Cloned Wine
Wine n' Business
Cloned Wine

If you really want a Rolex watch but are on a budget you can still get one. The same goes for purses, clothes, sunglasses, headphones, Picasso’s and even professional dentist chairs. Somehow, somewhere, someone is creating a cheaper replica. Usually a lot of fakes are of poorer quality than the original item. Yet in some cases the copies are executed to such a level of perfection that even experts can’t tell the difference.

wine

Photo: http://www.bizjournals.com

It seems, nonetheless, that Ava Winery still has a long way to go. The New Scientist reports that the company can turn water into wine in fifteen minutes. Not quite as fast as Jesus but definitely a close second.

The winery, if we can call it that, doesn’t use any grapes in their process. Instead they create wine by combining chemical compounds. They mix tannins, glycerin, sugar, ethyl isobutyrate and other flavor compounds together with ethanol and water, resulting into a liquid tasting like wine. The concept behind this is that they can mimic expensive wines for a fraction of the cost. And as of now you can preorder their Dom Pérignon copy for only fifty dollars, which is substantially cheaper than the original product.

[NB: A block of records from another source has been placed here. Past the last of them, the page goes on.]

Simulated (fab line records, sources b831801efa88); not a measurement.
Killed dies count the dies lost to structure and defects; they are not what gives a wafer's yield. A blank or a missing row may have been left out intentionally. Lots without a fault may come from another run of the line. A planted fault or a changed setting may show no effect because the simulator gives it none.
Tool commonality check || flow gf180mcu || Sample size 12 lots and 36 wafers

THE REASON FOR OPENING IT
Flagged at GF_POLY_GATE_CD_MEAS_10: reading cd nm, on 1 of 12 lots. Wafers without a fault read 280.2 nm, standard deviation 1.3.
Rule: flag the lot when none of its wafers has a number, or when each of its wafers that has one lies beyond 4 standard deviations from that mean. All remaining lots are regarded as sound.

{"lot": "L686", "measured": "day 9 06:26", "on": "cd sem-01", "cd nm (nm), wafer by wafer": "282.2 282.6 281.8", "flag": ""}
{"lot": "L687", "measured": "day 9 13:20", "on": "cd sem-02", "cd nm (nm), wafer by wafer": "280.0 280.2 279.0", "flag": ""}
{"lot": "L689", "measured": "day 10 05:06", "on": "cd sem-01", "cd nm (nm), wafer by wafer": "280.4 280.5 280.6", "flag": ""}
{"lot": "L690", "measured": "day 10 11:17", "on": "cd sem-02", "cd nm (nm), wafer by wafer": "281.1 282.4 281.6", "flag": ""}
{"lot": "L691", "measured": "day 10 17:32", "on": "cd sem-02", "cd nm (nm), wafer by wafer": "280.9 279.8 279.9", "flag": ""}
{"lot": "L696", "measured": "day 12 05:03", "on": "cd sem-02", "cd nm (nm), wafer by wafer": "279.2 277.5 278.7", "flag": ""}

But will it taste as good? It seems unlikely. The company already created their own Moscato d’Asti and the New Scientist described it as having notes of pool shark and cleaning alcohol with a lavender soap aftertaste. It wasn’t completely horrible but definitely not good enough to drink a whole glass of it.

We can assume, however, that this is only an early experimental phase. Synthetic food flavors are already used widely throughout the food and beverage industry and although creating a convincing synthetic wine will be a tough nut to crack, it wouldn’t surprise me if it becomes standard practice in the future.